Diana 340 N-TEC Classic air rifle: Part 4
by Tom Gaylord
Writing as B.B. Pelletier
This report covers:
- Scoping a drooper
- Firing cycle is smooth and quick
- Trigger takes some learning
- Artillery hold
- First group
- Second group
- Third group
- I was pleased!
- Artillery hold abandoned — the fourth group
- The bottom line
Boy, has this test turned out to be an eye opener! I had hoped that the Diana 340 N-TEC Classic would not disappoint, and believe me — it didn’t!
Scoping a drooper
Today, I’ll test the rifle scoped at 25 yards. I mounted an AirForce 4-16x scope in UTG Quick Lock Max Strength high Weaver rings; but this is a Diana air rifle, and that means the scope base on the rifle is proprietary. Knowing Diana’s reputation for drooper barrels, I also mounted a prototype UTG drooper scope base on the rifle. They aren’t supposed to fit, but this one did, perhaps because it’s a prototype and not the same as the bases they sell.
Even with the drooper base, the rifle still shot too low at 25 yards. The drooper base I chose has a shallow droop angle, so I think the 340 N-TEC either needs a drooper base with a steeper angle or an adjustable scope mount to compensate. At least, the rifle I’m testing needs that.
Firing cycle is smooth and quick
I’d forgotten how smooth and quick the firing cycle of the 340 N-TEC is. When the gun fires, it seems like the pellet is already at the target 75 feet away. The rifle is dead calm, like something that comes from a top tuner’s shop. And there’s no aggressive slap in the face from the cheekpiece like you get from most rifles with powerful gas springs. The shot is just solid, fast and pleasant — the way we expect spring rifles to be, although very few ever are.

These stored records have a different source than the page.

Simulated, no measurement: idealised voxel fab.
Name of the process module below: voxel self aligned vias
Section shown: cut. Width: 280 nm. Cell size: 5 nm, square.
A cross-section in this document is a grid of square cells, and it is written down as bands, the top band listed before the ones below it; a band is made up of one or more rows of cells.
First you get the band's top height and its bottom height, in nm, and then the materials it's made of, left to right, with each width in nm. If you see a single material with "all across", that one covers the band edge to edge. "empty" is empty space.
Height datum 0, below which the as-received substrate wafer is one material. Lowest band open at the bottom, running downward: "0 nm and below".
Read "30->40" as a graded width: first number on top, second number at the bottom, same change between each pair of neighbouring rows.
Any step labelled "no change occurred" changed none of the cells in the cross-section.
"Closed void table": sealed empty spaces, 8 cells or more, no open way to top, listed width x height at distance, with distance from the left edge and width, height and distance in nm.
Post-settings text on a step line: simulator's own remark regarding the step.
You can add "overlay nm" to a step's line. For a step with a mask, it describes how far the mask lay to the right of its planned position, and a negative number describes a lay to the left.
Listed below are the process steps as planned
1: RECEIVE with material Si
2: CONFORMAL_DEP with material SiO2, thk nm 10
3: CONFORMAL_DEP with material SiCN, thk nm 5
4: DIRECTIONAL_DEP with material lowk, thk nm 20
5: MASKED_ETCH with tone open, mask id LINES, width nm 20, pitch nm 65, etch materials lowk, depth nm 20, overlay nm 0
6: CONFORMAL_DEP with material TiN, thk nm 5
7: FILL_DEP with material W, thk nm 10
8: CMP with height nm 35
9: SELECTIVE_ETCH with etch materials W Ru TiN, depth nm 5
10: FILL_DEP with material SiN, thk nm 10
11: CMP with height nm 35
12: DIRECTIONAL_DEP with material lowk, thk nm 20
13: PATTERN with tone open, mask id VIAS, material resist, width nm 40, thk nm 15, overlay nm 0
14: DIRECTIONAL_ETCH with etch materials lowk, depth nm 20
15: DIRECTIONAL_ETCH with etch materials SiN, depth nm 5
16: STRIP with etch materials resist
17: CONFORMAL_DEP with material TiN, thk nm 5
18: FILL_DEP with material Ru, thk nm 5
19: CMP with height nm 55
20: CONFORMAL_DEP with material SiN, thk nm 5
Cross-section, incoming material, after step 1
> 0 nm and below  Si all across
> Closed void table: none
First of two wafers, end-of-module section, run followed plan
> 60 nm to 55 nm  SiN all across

Trigger takes some learning
The trigger, on the other hand, requires getting used to. It’s vague and light. The rifle fires before you’re ready. The best solution is not to touch the trigger until you’re ready to let the shot go.
I used an artillery hold, with my off hand slid forward to the point that the rear of the cocking slot was touching my palm. This is a good hold for stability.
After sighting-in the first group I fired was with JSB Exact Heavy 10.34-grain domes. I saw that they did well in the 10-meter test, and I felt they were a good pellet to begin with. Boy — was that an understatement! The first 10 pellets went into 0.492 inches at 25 yards! That may be the best group I’ve ever shot from a powerful gas-spring rifle at 25 yards. I can’t remember a better one.
I have to tell you that I was impressed by the way this rifle shot. It seemed to need very little in the way of special holding technique, and, where most gas-spring rifles would have scattered their shots into a one-inch pattern at 25 yards, this rifle seemed to want to stack one pellet on top of another. I got the feeling that this is a natural shooter — that rare airgun that just wants to put all the pellets into the same place. More testing would tell the story.
Next, I tried some H&N Baracuda with the 4.52mm heads. I have no good reason for choosing this pellet except I wanted to see how something different would do. Ten pellets went into 0.641 inches at 25 yards. That’s not as good as the JSBs, but it’s still not too shabby.
Like the first group, I was getting the sensation that this rifle wanted to put every pellet where it was aimed. Although the pellets landed in a larger group, none of them surprised me by flying erratically, the way pellets from powerful gas-spring rifles often do. I was starting to realize that the 340 N-TEC is a very stable air rifle.
I thought I would shoot just one more group of JSB pellets. This time there would be no excuses. I would hold each shot perfectly.
And that’s exactly what I did. The second group was also small, at 0.544 inches between centers. That’s slightly bigger than the first group, although the difference is so small that it could just be a measurement error. I’d obviously reached my limit with this rifle and pellet.
I was pleased!
This is the first time in all my years of testing airguns that I’ve shot a powerful gas-spring rifle that is also neutral to hold. I knew the lower-powered gas-spring guns were pretty forgiving, but not the magnums — which the 340 N-TEC certainly is.
And that’s when I got a crazy idea. What if this rifle is so neutral that it’ll even shoot when rested directly on a sandbag? As in, no artillery hold? Is such a thing possible? Until this test, I would not have thought so. But this 340 N-TEC acts like it wants to shoot, so I gave it a try.
Artillery hold abandoned — the fourth group
Lo and behold, I put 11 shots — not 10, but 11 — into 0.732 inches at 25 yards, with the rifle rested directly on the sandbag. I miscounted the shots, which is where the extra shot came from. This is the powerful spring rifle many of you said you wanted — one that’s neutral to hold. Well, here it is! And it’s powerful, relatively easy to cock (for a powerful gas-spring rifle, that is) and it has a light trigger.
My complaints are few. First, the trigger is too vague. It certainly doesn’t perform like a Diana T06 trigger. But look at the groups I was able to shoot. Obviously, you can do good work with this trigger.
Second, I don’t like the excessive barrel droop. You have to plan on that going in. Otherwise, the 340 N-TEC is a world-beater.
The bottom line
I’m so glad I selected the least expensive 340 N-TEC to test for you. This is an affordable gas-spring hunting rifle that’s within reach of a lot of airgunners. If you haven’t made the switch to pneumatic rifles yet because you’re holding out hope that a good springer will come along — here it is. I don’t know that every 340 N-TEC will be as good as the one I tested, but I’m guessing this one is representative. Good on ya, Diana!